1294: Kublai Khan – One of the Most Powerful Rulers in the History of Mankind

1294: Kublai Khan – One of the Most Powerful Rulers in the History of Mankind
Photo Credit To https://commons.wikimedia.org/wiki/File:Kublai_Khan_square.jpg

This day marked the death of the Mongol-Chinese ruler Kublai Khan, one of the most powerful people in the history of mankind.



The Europeans know the mighty Kublai Khan mostly from the descriptions made by Marco Polo, and these stories have to a large extent colored popular European views on empires in the Far East. For example, in Orson Welles’s movie Citizen Kane, the media magnate Charles Foster Kane is compared precisely to Kublai Khan, even more so because Kane’s huge Florida residence was called Xanadu, after Kublai Khan’s summer palace in China.

Kublai Khan was the grandson of the famous Genghis Khan. It is especially interesting that his mother was a Christian. Namely, she was a princess from a Mongol tribe that had accepted the so-called Nestorianism (a type of eastern Christianity).

Kublai Khan’s power was primarily concentrated on the area of modern China and Mongolia. However, he was also the so-called Great Khan or Khagan (Khan of Khans), which means he held nominal power over all Mongol lands from Europe to Asia.

Kublai Khan was the first Mongol ruler to reign over almost the whole of China, managing to defeat the Song dynasty, which had previously managed to hold out against the Mongols in southern China.




The extent of his military conquests is surprisingly great even for today’s concepts of military mobility. Namely, his troops invaded Vietnam, Burma, and even what is now Indonesia (the island of Java).
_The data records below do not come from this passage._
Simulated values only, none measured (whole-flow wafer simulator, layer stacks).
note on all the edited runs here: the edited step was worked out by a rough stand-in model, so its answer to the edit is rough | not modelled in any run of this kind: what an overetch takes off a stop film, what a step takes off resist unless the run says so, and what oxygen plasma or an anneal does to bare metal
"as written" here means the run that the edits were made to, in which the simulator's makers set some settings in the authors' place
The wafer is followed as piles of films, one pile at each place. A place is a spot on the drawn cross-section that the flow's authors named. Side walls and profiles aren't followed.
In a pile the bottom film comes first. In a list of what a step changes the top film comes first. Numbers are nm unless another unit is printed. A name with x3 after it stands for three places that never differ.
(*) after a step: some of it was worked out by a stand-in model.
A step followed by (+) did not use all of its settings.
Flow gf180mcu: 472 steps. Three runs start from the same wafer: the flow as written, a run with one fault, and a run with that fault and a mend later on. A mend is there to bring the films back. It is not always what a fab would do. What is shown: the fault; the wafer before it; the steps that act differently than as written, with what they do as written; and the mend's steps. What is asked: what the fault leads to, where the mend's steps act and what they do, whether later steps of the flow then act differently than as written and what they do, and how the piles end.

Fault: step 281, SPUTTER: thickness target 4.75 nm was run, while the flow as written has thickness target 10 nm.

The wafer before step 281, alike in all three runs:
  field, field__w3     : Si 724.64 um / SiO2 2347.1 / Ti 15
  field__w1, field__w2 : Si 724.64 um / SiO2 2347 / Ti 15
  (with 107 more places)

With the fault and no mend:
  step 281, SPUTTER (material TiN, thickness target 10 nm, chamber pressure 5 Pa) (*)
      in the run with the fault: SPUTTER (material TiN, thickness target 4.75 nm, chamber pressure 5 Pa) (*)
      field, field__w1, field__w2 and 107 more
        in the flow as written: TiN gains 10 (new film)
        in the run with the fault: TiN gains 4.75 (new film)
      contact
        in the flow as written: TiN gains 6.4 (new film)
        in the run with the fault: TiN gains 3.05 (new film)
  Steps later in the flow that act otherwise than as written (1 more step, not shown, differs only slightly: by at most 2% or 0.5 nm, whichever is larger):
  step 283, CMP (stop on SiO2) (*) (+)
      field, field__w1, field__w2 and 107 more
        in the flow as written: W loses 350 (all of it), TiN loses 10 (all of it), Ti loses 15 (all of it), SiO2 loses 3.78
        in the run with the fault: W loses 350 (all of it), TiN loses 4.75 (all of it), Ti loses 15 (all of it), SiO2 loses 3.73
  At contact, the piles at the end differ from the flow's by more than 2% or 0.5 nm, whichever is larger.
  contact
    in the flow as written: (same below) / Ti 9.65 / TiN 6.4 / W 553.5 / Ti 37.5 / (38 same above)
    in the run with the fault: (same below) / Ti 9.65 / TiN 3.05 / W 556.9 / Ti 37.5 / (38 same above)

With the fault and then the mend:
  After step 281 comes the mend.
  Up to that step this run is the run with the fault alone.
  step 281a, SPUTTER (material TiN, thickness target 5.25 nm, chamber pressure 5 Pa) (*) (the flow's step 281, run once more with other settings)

Kublai Khan twice tried to conquer Japan, but both times the invasion failed. Indeed, it is from here that the Japanese word “kamikaze” is derived – it refers to the “divine wind” that destroyed the Mongol ships.

It is interesting that Kublai Khan maintained diplomatic relations with Christian rulers in Europe, including the pope in Rome, and also with the Muslims. He died aged 78 in his capital at Khanbaliq, on the area of what is now Beijing.